It's hard to take two numbers in isolation that we don't really use day to day and make any kind of sense of them. It's only when you graph a few countries together[0] that you see:

1. the US is somewhat of an outlier, while Germany is grouped together with other wealthy countries

2. the US' Gini has been steadily growing last few decades - implying inequality is getting worse

3. Germany's Gini is very slightly declining in the last few decades - implying it's staying roughly stable

I don't think higher-than-average is particularly good at all - you're in the neighbourhood of places like Qatar, Iran, DRC and Argentina. In fact the only way you'd use Gini to suggest the US has a ok level of wealth inequality is if you presented two countries Gini coefficients side-by-side to someone who doesn't normally think about Gini, presented them without any other context and said "look, they're kinda close"

[0] - https://en.wikipedia.org/wiki/Gini_coefficient#/media/File:G...

What I'm getting at is that Germany isn't some paragon of equality, it's average. The US as I pointed out is skewed by the high number of staggeringly wealthy people and a trend of people moving from the lower to upper levels of what you might call middle class. In the US wealth held by people form 50% of the distribution up to 99% represents about $91T vs $18.2T for the top 0.1% and $4.4T for the bottom 50%. The coefficient really hides the vast middle and upper middle distribution in the US.

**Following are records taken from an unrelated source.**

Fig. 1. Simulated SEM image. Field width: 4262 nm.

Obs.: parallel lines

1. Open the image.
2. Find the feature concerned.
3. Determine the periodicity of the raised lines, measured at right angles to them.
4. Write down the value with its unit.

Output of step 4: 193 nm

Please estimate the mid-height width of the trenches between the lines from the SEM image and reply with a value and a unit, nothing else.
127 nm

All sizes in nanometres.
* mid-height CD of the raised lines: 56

Also this obscures the fact that it is far better to be poor or working class in the US than somewhere with a similar Gini coefficient.

> The US as I pointed out is skewed by the high number of staggeringly wealthy people

I think you might want to lookup what Gini tries to measure. You used Gini as a way to suggest the USA isn't so bad, and now you're having to backpedal and say that actually Gini kinda sucks but the USA isn't so bad.

> You used Gini as a way to suggest the USA isn't so bad

No, I'm pointing out that at lot was being made of a small difference in a ratio that's really sensitive to marginal differences. I'm noting a marginal difference that makes the US look more different than other OCED nations than it is in fact and more like autocratic developing nations than it is in fact.

I'm also pointing out that it isn't a good measure at all. It's as coarse as GDP and more misleading.

A graph showing income inequality seems impractical when discussing wealth inequality.
Slip of the tongue (fingers?) when I was typing - the original figures ch4se gave were for income inequality so I stuck with that.
Well income is what gini measures and what the comment I was replying to[1] was referencing.

[1]https://news.ycombinator.com/item?id=33530819

Sure, that makes sense. It's just worth noting that the U.S. are not an outlier amongst developed nations when looking at wealth inequality -- which, IMO, is the much more important metric.
Yes, that's part of my criticism for gini.
> the US is skewed by have a chunk of the world's wealthiest people

It's a little bit funny to say that a metric is skewed by measuring the thing it is designed to measure...

Not really. The US attracts wealthy people from around the world, has a gigantic internal market, and is friendly to financial business. If you don't consider the top 0.1% then the picture looks totally different. The VAST majority of wealth in the US is help by people in 50th to 99th percentile range. The Gini coefficient makes the US look superficially more like Qatar, which is obviously nonsense.
Some metrics aren't linear so w/o knowing more about Gini coefficient, my first thought is "I have no idea if the difference is significant or not". Can someone ELI5 this so that I can build an intuition for what "1 unit of Gini" means?
It's a curve reflecting income (not wealth) share of a population against a line of perfect equality, which is a 45 degree angle. A low disparity hugs the line and a high disparity hugs the X and Y axis. Gini = A/(A + B) where A is area over the curve and B is the area under the curve. So an increase of 0.1 in the gini number reflects a larger A.

It's not a very good way to measure what it is trying to measure[1].

[1] https://en.wikipedia.org/wiki/Gini_coefficient#Limitations

I think the main problem is the lack of intuition of what "1 Gini means", except the "lower is better". Is difference between coefficient of 10 & 11 the same as difference between 30 and 31? The poster to which I responded said that "32 vs 41 is not far apart" - is it? Is difference between 10 and 19 the same as difference between 32 and 41 (delta is the same)? How about between 0 and 9?
That was me, and they aren't that far apart. Is 41% of the area under a lot more than 32%? Not really, see this example[1] Norway here has a coefficient of 27.5 and the US was at 41.2 but the graphs are barely different except that you can see that the US has a sharp bend on the far right hand side. The gini formula is really sensitive to that in a way that doesn't tell us much.